Where They Stand: George Pataki on issues of 2016 campaign
GEORGE M. WALSH
May. 28, 2015
ALBANY, N.Y. (AP) — Former New York Gov. George Pataki has entered the contest for the Republican presidential nomination in 2016. Here's a look at where the three-term governor stands on various issues that will be debated in the GOP primaries:
Pataki has criticized President Barack Obama's decision to use an executive order to offer protections against deportation to millions of immigrants living in the country illegally and said he backs efforts to reverse it. He supports making it easier for contract workers to remain in the U.S. for longer periods and a process for immigrants already in the country illegally to get legal status through a system of fines and community service. "I believe it's totally unrealistic if we think we're going to take 11 million people and send them back where they came from," he said at an Iowa forum. "We do have to find a way for the vast majority of them to legalize their status here."
Pataki doesn't have a foreign policy background and has been out of government for more than eight years. But he has invoked the 9/11 attacks to call for a limited commitment of U.S. ground forces to combat the Islamic State group, saying the U.S. is more vulnerable to a domestic attack than at any time since then. He has said any deployment should be confined to destroying the threat, then pulling out. He says a U.S. force should have been left in Iraq when the U.S. ended its combat operations there. Pataki opposes the decision to normalize relations with Cuba.
BUDGET AND ENTITLEMENTS
Less government spending and limiting government power have been consistent themes in his appearances and on the website of his super PAC, We the People, Not Washington. He has been campaigning against President Barack Obama's health care law for several years, arguing it is government overreach into what should be a private sector market. Pataki also favors overhauling the federal tax system by eliminating most deductions and reducing tax rates. "My advice would be to start all over," Pataki said in Iowa. "It would put lobbyists out of business and believe me, I think that would be a very good thing for America."
On social issues, Pataki falls to the left of many in the GOP field. He supports abortion rights and pushed through legislation as governor supporting civil rights and prohibiting discrimination against gays and lesbians. That included ensuring benefits for same-sex couples. Pataki said the question whether to permit gay marriage should be left to the states. New York legalized same-sex marriage in 2011. He signed tougher gun laws in 2000 after a mass shooting, but said that is also an issue for each state to settle. He considers Common Core standards a federal takeover of education.

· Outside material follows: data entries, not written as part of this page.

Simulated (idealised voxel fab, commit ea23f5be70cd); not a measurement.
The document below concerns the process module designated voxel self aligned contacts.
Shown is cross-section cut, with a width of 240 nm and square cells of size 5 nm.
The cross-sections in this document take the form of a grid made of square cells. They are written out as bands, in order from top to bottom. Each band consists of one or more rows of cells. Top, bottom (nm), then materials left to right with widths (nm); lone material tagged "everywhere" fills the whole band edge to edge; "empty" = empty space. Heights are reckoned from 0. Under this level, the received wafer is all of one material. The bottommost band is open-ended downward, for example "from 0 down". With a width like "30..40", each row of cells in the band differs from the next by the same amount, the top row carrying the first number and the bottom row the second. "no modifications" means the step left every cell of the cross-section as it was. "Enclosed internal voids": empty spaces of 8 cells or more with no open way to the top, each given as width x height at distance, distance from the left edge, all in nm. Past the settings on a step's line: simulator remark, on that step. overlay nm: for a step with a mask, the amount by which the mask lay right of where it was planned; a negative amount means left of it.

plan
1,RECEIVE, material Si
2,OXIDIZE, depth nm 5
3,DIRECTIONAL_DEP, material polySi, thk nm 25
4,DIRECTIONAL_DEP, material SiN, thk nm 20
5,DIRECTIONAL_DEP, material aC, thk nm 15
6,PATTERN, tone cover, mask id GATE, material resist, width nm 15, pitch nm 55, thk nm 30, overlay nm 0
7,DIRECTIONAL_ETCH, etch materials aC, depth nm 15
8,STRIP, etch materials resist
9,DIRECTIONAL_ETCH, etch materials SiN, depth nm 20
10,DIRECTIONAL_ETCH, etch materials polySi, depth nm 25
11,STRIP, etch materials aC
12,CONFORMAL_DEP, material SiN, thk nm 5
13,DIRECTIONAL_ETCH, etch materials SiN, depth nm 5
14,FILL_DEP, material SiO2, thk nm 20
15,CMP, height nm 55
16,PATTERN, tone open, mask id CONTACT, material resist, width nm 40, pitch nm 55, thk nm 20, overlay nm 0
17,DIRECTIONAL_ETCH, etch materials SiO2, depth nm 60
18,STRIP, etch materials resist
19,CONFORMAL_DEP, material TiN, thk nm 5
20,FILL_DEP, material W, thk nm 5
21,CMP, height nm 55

As governor, Pataki built a strong record on the environment. He promoted programs that conserved farmland and purchased large tracts of former timberlands to be set aside for recreation. He ordered New York power plants to cut emissions that cause acid rain and smog and backed the Regional Greenhouse Gas Initiative, which capped carbon emissions in a 10-state region. Pataki says now that he believes private and market-based initiatives are the best way to attack climate change and he is against new federal limits. "I think it's wrong to ignore environmental and conservation issues, I think it's an important part of the federal government's role," Pataki said. "But I think it's even worse if the federal government uses that as an excuse to raise revenue, shut down businesses, cut off innovation and pick winners and losers."